Why is this code taking longer time than expected?

Question

Question: Given a list of unsorted elements, we have to find the length of longest consecutive elements sequence.

Expected time complexity: O(N)

for Ex: [4,7,1,100,28,2,3]

output: 4 since the longest consecutive elements sequence is [1,2,3,4] from the above list

View Problem Statement

I've written the code in Python. I've used set and map (defaultdict) to solve this problem.

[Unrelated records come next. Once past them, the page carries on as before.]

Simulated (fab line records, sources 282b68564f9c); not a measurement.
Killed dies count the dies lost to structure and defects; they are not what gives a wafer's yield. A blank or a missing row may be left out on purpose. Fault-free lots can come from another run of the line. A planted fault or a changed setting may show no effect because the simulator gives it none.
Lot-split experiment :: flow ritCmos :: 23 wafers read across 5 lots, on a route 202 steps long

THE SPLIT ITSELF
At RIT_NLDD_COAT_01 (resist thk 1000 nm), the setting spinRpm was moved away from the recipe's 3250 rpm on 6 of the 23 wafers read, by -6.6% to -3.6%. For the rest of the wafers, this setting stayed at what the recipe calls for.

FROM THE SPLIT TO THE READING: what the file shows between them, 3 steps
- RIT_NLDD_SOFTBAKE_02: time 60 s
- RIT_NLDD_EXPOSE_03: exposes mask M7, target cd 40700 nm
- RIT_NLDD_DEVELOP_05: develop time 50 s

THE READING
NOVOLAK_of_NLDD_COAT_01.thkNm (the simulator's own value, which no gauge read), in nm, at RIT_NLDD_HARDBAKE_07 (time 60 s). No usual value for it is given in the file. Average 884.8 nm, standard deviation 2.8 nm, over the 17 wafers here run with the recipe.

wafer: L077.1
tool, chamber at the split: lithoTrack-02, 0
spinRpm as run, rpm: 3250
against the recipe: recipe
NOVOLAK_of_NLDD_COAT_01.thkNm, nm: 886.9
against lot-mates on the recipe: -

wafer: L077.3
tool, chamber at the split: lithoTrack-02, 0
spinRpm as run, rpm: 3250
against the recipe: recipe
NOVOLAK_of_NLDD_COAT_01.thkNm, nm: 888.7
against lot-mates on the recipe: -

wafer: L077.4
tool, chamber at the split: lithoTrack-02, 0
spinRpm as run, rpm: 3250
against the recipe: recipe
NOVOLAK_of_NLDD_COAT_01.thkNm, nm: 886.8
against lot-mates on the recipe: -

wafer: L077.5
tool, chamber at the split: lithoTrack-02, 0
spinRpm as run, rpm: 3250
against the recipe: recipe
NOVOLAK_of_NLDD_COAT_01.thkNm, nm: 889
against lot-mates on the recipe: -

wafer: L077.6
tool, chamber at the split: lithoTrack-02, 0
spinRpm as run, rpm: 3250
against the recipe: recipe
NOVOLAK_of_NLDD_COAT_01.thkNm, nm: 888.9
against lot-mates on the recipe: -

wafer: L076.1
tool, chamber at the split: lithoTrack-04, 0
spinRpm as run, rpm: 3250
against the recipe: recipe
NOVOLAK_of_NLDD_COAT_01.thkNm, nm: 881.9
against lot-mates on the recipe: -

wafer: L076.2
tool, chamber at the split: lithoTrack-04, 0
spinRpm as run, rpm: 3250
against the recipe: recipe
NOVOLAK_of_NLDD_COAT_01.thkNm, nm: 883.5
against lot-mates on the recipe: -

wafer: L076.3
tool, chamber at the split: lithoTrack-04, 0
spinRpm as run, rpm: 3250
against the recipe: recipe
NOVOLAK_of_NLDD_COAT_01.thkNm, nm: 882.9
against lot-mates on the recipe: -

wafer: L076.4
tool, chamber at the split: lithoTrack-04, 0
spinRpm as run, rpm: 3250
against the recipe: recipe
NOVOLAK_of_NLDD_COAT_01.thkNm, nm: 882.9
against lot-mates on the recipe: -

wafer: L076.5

from collections import defaultdict as maps
class Solution:
    def longestConsecutive(self, nums: List[int]) -> int:
        nums = set(nums); # to remove duplicates
        n = len(nums);
        if n == 0: return 0;
        if n == 1: return 1;
        present = maps(int);
        # Inserting values into map (defaultdict) as key
        for i in nums:
            present[i] = 1; # to check for presence of element
        i = 0; curr = 0; cnt, maxx = 0, 0; visset = {i for i in nums}
        while n > 0:
              #I had to use this while loop since the for-loop below will get interrupted if we make any changes to the iterating set.
            
            cnt = 1;
            for ind in visset:
                curr = ind; n -= 1; 
                visset.remove(ind); break; #remove is O(1) complexity for set
            # values less than curr::
            curr, temp = curr, curr;
            while n > 0:
                if present[curr - 1]:
                    curr -= 1; n -= 1; 
                    visset.remove(curr); cnt += 1; #remove is O(1) complexity for set
                else:
                    break;
            # values greater than curr::
            while n > 0:
                if present[temp + 1]:
                    temp += 1; n -= 1; 
                    visset.remove(temp); cnt += 1; #remove is O(1) complexity for set
                else:
                    break;
            maxx = max(cnt, maxx);
        maxx = max(cnt, maxx);
        return maxx

for more reference and runtime

Can anybody explain why this code's runtime is higher than intended ?

UPDATE: the runtime of this program is around 7000ms and if I replace set with a dictionary and use del dictt[i] instead of remove() in case of set, the runtime comes down to 2000ms

Answer 1

Yours passes unmodified on leetcode, but it was on the slower end. Here's a simplification of the same code that does a little better than average:

class Solution:
    def longestConsecutive(self, nums: List[int]) -> int:
        present = set(nums)
        curr = 0
        cnt, maxx = 0, 0
        while present:
            cnt = 1
            start = curr = present.pop()
            while start - 1 in present:
                start -= 1
                cnt += 1
                present.remove(start)
            while curr + 1 in present:
                curr += 1
                cnt += 1
                present.remove(curr)
            maxx = max(cnt, maxx)
        return maxx

You did have a lot of unnecessary data structures, and dumplicate maps where the value wasn't even used. I replaced them all with one set.

Answer 2

The problem may stem from for ind in visset. I observed this before (for dictionaries) but never bothered to measure it. There seems to be some overhead involved in iterating over a set after removing elements from it.

from time import time

s = set(range(1_000_000))
x = set(range(1_000_000))
start = time()
for i in range(100_000):
    x.remove(i)
    for i in s: break
print(time()-start)  # 0.017419099807739258


start = time()
for i in range(100_000):
    s.remove(i)
    for i in s: break
print(time()-start)  # 2.6430912017822266

Perhaps a solution without a for-loop would run faster

# using pop to get a random number out of the set
# instead of the for-loop-break
curr = 1
if visset:
   curr = visset.pop()
   n   -= 1

Or a different algorithm altogether to avoid removing items completely:

def longestConsec(nums):
    forward  = dict(zip(nums,nums))
    backward = forward.copy()
    for n in forward:
        f = forward.get(n+1,n)
        b = backward.get(n-1,n)
        forward[b]  = f
        backward[f] = b            
    return max(f-b+1 for b,f in forward.items())

Answer 3

It's slow on inputs like list(range(0, 200000, 2)). You do this 100000 times then:

for ind in visset:
    curr = ind; n -= 1; 
    visset.remove(ind); break; #remove is O(1) complexity for set

It's not the removal that's slow but the for loop iterating to find ind, as explained here. Takes quadratic time overall.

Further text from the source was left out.